How is the North represented in Get Carter

How is the North represented in Get Carter?

In the film “Get Carter” one of the main themes is the north/ south divide.  It shows Newcastle as being a very bleak city through out the entire film.

The first visual example of this theme is the Train sequence.
 Carter starts out on the train in a very sunny and green background, this being the south, then as he approaches Newcastle it slowly gets greyer and more industrial. Also he becomes more distorted from civilized as he takes drugs on the train this is to show that Carter is a northerner and going back to Newcastle is changing him back to his old ways. Never the less Carter sees himself as being above people from the north shown by him reading a novel whilst everyone else on the train are reading tabloid news.

The next example of the North/ South divide is the pub scene.  In this scene the minute Carter walks through the door everyone in the room stares him down. These people staring at Carter either look unkempt or old or both. Carter clicks at the bar staff and ask them to put his pint in a tall thin glass, this refers to carter’s perception of himself, and he considers himself sophisticated. Next to carter there is a man with only six fingers, which is a visual signifier that people from the north are mutants compared to those in in the south.
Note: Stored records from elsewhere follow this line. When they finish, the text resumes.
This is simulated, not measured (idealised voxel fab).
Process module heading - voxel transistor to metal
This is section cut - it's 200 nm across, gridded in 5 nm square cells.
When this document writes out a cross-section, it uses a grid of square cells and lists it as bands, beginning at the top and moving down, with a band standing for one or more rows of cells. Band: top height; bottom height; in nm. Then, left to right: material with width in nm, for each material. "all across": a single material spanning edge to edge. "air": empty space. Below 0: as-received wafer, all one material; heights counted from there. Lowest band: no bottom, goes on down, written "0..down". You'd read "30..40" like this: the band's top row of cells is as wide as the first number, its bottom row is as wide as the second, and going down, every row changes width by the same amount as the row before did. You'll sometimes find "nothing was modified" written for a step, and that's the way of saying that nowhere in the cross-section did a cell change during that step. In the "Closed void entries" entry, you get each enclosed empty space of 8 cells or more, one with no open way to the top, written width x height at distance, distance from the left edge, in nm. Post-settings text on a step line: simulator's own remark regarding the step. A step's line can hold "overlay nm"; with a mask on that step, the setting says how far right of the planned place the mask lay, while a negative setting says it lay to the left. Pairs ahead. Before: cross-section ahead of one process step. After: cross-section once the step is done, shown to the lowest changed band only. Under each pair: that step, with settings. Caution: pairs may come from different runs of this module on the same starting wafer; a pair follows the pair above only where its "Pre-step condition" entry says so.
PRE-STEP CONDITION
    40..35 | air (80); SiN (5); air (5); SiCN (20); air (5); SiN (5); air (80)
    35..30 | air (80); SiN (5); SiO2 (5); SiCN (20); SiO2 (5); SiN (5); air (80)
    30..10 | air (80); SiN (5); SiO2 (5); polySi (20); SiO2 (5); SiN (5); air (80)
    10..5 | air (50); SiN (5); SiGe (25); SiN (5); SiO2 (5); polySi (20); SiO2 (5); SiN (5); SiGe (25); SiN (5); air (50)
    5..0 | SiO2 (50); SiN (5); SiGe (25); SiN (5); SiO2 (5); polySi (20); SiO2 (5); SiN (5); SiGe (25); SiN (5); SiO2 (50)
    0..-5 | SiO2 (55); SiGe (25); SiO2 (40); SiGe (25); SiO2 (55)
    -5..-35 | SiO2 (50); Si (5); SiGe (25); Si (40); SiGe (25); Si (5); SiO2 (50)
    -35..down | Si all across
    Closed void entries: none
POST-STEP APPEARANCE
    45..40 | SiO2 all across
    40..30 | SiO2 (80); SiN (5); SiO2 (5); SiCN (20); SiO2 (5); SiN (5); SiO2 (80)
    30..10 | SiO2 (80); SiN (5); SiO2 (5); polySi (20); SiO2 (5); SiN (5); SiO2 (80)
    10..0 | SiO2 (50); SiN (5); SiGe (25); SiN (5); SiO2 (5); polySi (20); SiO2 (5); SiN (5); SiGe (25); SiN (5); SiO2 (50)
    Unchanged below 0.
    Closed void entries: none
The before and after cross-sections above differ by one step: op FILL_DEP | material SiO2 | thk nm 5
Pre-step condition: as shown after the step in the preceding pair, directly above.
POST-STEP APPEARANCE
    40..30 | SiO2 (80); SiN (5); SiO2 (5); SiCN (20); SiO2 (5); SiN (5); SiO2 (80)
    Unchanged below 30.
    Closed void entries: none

The next scene that signifies the north is the marching band scene. In this scene Carter and Edna (un married)  are having sex and in the background is the marching band. The marching band signifies a community in a derelict city; this is reinforced by the marching band, marching through the city and the background of the band being old grey buildings, left from World War 2.  In the bedroom we see a poster over the bed that says, “what would Jesus do?”  This is and indication of the loss of morality in England after the swinging sixties.